Half shorts (shorts that are of a resistance low enough to cause significant heat build-up and high enough not to cause the breaker to trip) and faulty contacts (intermittent contacts, sparks and thus heat) are a much more frequent cause of fire.

Another big cause of fire is counterfeit junk hitting the market and do-it-yourself types that don't know the difference using this to wire up that extra socket for a space-heater in the attic.


You must deal mainly with very old poorly maintained houses (rentals?), because all those problems do not exist in normal outlets.

You have soot on your contacts???? Corrosion? Did it rain inside your house?

NEVER tighten aluminium contacts! You will cause exactly those problems that you describe. If there is a problem with it you need to remove it, apply the anti-oxidant paste and reinstall.

But aluminium to the contacts is very rare in america these days, where it does exists it's usually been pigtailed with copper.

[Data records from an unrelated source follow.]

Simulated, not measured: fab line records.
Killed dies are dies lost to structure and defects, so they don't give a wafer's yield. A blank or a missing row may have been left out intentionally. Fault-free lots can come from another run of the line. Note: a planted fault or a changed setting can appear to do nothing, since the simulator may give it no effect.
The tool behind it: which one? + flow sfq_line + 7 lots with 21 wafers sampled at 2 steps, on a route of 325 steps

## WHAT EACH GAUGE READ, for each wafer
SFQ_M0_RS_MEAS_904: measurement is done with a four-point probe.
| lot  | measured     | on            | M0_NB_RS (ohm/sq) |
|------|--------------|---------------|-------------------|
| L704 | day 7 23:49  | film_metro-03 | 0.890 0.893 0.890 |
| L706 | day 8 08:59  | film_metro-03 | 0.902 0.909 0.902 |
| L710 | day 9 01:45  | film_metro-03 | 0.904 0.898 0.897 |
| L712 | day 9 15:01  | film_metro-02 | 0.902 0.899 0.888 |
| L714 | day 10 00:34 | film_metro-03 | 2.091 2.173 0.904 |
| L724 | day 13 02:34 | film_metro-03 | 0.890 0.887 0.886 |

I have visited the USA twice this year, and found the power outlets in expensive hotels, serviced apartments, and office buildings to be of a much lower build quality compared to those of my home country, Australia.

In my two months in the USA, I observed more arcs and electrical crackling noises than I have in the rest of my life in AU.

Just my anecdotal 2c.


I'll add my anecdotal 2c :it's the same as you. The UK plug is overkill, IMO, but the US plug is downright nasty. The lack of 'off' switches in the majority of them is a problem. I always figured the problem stems from the original design, which was probably a version 1.0, as the USA was the first to get electricity into homes. That's why other countries have superior systems - they had time to learn from the problems and design better systems, with built-in grounds, isolating switches at the point, and higher voltages (220/240 vs 110).

But I could be all wrong, as I'm no expert beyond having a drawer full of adapter plugs.


> You must deal mainly with very old poorly maintained houses (rentals?), because all those problems do not exist in normal outlets.

Rural areas, farmhouses, but one building I lived in in Toronto had a problem (a bad one) with one of the sockets and it was a fairly recent upgrade from what I remember.

> You have soot on your contacts???? Corrosion? Did it rain inside your house?

No, simply an installation from the 70's still operating in 2005. There are millions like that. And I don't live there anymore, I'm back Europe now.

> NEVER tighten aluminium contacts!

Not over-tighten, tighten. You should do it to the proper torque (there are special tools for that).

> But aluminium to the contacts is very rare in america these days, where it does exists it's usually been pigtailed with copper.

Yes, that's the slightly newer method, also since outlawed (and used as a way to fix problems).

The biggest problem I think with the alu wiring was not even that it could not work, but that people would use it with the wrong connectors, the al specific sockets were pretty pricey.

The only place where I know that aluminum is still used in residential wiring is on the entrance wire from the pole to the transformer, usually that's a very tricky connector that uses wedges to make the contact.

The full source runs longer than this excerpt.